A chronicle of my journey on the Bruce Trail in the summer of 2015. An end-to-end hike, done from north to south: Tobermory to Queenston.
Wednesday, 26 August 2015
Day Forty-Five, August 18: "Wicked Weather and Inner Voices." Jordan to Short Hills, 15.9 km., 5.5 hours.
Rain was in the forecast, to begin around nine a.m., so I rose early and started breaking camp. I had plugged the cellphone into an electrical outlet on a nearby site to recharge, and had placed it atop a post that held water connections. While taking down the tent, I heard a rat-tat-tat and looked over to find a robin perched on the post beside it, pecking on the screen. She didn't manage to shatter it, though.
Jordan is full of interesting little shops, and although everything was closed when I walked down its streets, I noticed a small plaque in one of the windows, with an interesting quote from one of my fellow countrymen: "You must have chaos within you to give birth to a dancing star". (Nietzsche). Made me feel better about my own perpetually chaotic innards.
I stepped onto the Trail and crossed more dried-up streambeds. I wondered why they were so dry - was this area more affected by drought than areas I'd been in earlier, which had running streams? Or was it because time had passed, and we were later in the season now? It began to dawn on me that the lack of moisture was probably largely responsible for the limited amount of biting insects I'd been exposed to. I felt a bit selfish, praying for no rain the past few weeks. All this greenery really wasn't looking especially thirsty, though.
Bird bangers boomed incessantly, accompanied by the tapping of a distant woodpecker. The Trail followed a road lined with vineyards, black clusters of grapes hanging heavily from the vines. At one winery, workers were busy assembling a huge white tent and hanging flower-filled baskets from trees. I entered Louth Conservation Area, and wasn't surprised to see that the falls there was displaying its great layers of rock, without even a trickle of water falling from its rim.

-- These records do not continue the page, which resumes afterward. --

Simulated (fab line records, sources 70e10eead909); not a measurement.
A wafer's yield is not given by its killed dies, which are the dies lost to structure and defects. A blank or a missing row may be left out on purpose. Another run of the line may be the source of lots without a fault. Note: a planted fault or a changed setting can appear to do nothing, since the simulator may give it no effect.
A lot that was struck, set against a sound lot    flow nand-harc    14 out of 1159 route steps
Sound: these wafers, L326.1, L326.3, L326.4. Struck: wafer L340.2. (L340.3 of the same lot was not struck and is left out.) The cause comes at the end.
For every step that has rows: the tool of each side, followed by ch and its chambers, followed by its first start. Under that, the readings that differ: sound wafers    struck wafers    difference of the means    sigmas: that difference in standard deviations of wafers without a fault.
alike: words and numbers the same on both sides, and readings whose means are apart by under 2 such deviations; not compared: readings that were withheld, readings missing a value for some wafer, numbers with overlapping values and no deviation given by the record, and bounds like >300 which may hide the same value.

The Trail took the form of a boardwalk, and then brought me through the middle of a soybean field. The sky showed promise of clearing, finally; it hadn't rained yet but had remained cloudy all morning.
I walked through a meadow, where Black-eyed Susans lined the path. A small black frog sat to the side but didn't jump as I approached. It appeared he had a bum leg, so I moved him off the Trail a bit, for fear he would be stepped on. Then the Trail took me back into the woods and up the escarpment. It seems a rope had been strung here, and subsequently removed by the BTC because of safety concerns. They had left a note for the owners in case they wanted to retrieve it.
I discovered a small reroute near Rockway that wasn't reflected on the latest paper map of the Trail. It was on the app, though. The BTC must have obtained more permission, and fairly recently, too.
As I hiked into Short Hills, the sky grew quite dark and the wind began to pick up. I listened to my nagging inner voice and decided to bail down a side trail, and as the wind worsened and the clouds began to swirl, I quickened my pace to a jog and managed to arrive at a pub just before the skies opened and torrential rain began to fall.